The Indian women's team, which won a historic bronze in the last edition in Incheon, lost the quarterfinal to the top-seeded and the most formidable team in the world. It was always going to be a close affair between Sindhu and Yamaguchi but the Indian prevailed in the tight opening singles 21-18 21-19. Sindhu, who took 41 minutes to put India ahead.
N Sikki Reddy and Arathi Sunil then struggled to contain unforced errors and lost tamely 15-21 6-21 to Yuki Fukushima and Sayaka Hirota, allowing the Japanese to make it 1-1.
In the crucial second women's singles, Saina made a dramatic comeback from nowhere and saved four match points in the second game, but eventually lost 11-21 25-23 16-21 after battling for one hour and 11 minutes.

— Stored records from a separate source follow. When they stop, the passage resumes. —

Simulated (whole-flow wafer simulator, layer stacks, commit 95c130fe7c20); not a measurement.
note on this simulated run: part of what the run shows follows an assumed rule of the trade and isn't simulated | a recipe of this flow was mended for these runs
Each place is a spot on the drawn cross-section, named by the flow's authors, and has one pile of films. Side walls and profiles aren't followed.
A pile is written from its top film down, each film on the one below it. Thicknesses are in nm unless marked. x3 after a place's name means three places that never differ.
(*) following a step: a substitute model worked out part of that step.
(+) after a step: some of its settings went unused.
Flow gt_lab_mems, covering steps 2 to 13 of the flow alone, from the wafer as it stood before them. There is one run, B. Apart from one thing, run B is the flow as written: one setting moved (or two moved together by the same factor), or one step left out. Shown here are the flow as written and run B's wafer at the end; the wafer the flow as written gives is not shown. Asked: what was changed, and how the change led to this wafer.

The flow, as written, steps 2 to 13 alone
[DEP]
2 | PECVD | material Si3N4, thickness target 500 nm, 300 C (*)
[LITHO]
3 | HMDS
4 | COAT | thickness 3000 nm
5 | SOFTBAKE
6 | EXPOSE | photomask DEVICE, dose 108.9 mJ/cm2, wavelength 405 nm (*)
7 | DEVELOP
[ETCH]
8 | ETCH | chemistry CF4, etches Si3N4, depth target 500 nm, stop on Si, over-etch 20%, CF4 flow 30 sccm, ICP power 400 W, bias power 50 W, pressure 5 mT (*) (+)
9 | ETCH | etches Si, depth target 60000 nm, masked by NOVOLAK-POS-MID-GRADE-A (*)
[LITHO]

Saina initially struggled to contain her unforced errors while Okuhara was disciplined. The Indian hit almost everything either over the line or on to the net but made a stunning comeback. She, though, could not take advantage of the momentum and again lost five points in a row from 16-16 in the decider to lose the match to Okuhara, who felt the heat towards the end but was helped by inconsistency from the Indian.
"It was a tough draw facing Japan in the first match. I was keen to give India a good start from my side. The doubles players also did well but the Japanese played very tactical game. Saina also gave her 100 percent, it was 16-16 in the third set and few points made the difference," Sindhu told PTI.
"Somewhere down the line, the Japanese (Miaki and Ayaka) played good strategy, they made us made mistakes. The top-10 teams in the world are same standard, we can't say they are tough or easy. Though each player is different." Ponappa said though she does not play with Sindhu regularly, she was the best option to play with.
"Sindhu was my pick. She is strong and hard smasher. We were confident of pulling off this win. We had played against Thailand in Uber Cup and had won the decider," she said. Asked what made the difference despite having one of the top singles players by her side, Ponappa said, "It was defense". "The defence in the singles and doubles is different. They played very smart. They had studied our game and played with good strategy. Also, the Japanese and Indonesians are very good with their defence."